June 20, 2015

Investing in NIFTYBEES versus regular Mutual Funds

NIFTYBEES is an ETF (Exchange traded fund). This is a "passively" managed fund where the fund manager has no job except to simply invest the money in a certain proportion as defined in the index (in our case NIFTY). This obviously means that as there is no research involved, the costs are less so the overall management fee drops down substantially. The fee is very low at 0.50%.

An additional benefit is that ETFs are traded realtime on the exchange so you can buy and sell whenever you want just any any other stock.

Regular mutual funds are "actively" managed. This means you have a fund manager with a team who do all kinds of research, visits etc and then decide where to invest as per the guidelines of the specific scheme. This involves costs so expect to pay 2-3% per year as management fees whether the fund performs or not. This is the killer.
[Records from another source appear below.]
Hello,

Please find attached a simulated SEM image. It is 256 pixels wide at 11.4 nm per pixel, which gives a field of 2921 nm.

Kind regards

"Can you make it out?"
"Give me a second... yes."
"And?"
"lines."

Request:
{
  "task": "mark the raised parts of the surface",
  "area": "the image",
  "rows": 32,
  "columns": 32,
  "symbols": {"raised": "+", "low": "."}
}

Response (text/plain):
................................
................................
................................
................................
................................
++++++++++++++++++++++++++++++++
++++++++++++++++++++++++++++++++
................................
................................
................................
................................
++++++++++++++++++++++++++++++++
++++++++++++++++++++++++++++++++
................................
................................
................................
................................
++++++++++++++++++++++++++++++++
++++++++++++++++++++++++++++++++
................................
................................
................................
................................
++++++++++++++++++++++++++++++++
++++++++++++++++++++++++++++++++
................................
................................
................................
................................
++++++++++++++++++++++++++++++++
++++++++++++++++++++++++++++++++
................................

Now the problem with actively managed mutual funds is two fold. One, the fund manager has a significant role as the fund performance depends on how good he/ she is. This becomes subjective (for a would be investor) specially if one assumes that any over performance is due to sheer randomness and not any skill. The other is the high management fee - this is understood best in rangebound markets where the index gains nothing loses nothing over 5 years but you have anyway lost at least 10% because of management fees.

The global experience also throws another interesting fact. It is extremely difficult to beat the index - this means that you are generally paying a lot in management fees which can be saved by simply investing in an ETF.

To summarize, do consider investing some of your funds in ETFs like NIFTYBEES. Preferred route is SIP over a 4-5 year time frame.